The New Zealand dollar eased today as the yen rose in response to speculation of a tightening of Chinese monetary policy.
The NZ dollar had been rising slightly but late in the day stories citing banking sources said several Chinese banks will see extra reserve ratios take effect on Tuesday. This caused the yen to rise and other currencies to fall.
The NZ dollar fell sharply last week when investors' appetite for risk was reduced by concerns about a tightening in monetary policy in China and bank regulation in the US.
The NZ dollar was trading at US71.11c at 5pm from US71.44c at 8am and US71.55c at 5pm yesterday. Trading was reduced today by the Australia Day holiday.
"This week we may see a minor rebound over the next few days, followed by a resumption of a risk reduction," Westpac Institutional Bank said.
Westpac expects little change in the language accompanying Thursday's interest rate decision by the Reserve Bank of New Zealand.
Investors are also eyeing a speech on monetary policy by Reserve Bank Governor Alan Bollard on Friday.

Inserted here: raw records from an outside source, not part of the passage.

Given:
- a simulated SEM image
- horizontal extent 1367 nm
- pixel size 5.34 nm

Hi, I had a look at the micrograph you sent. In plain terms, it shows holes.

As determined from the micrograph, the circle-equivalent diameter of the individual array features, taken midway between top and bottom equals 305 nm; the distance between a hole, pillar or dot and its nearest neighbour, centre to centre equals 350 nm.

"The coming week is packed full of event risk, which should help steer the direction of currency markets. The Senate is expected to vote on whether to reappoint (Federal Reserve chairman Ben) Bernanke for a second term and US President Barack Obama will give his State of Union speech on Thursday. We're also slap bang in the middle of the US corporate earnings season - companies like Apple, Amazon, Boeing and Microsoft are all reporting this week," BNZ senior strategist Danica Hampton said.
Against the Australian dollar, the NZ dollar was trading at A78.88c, from A78.90c at 5pm yesterday. It was down against the yen, at 63.96 from 64.46 yesterday.
The TWI was at 64.95, down from 65.22 at 5pm yesterday.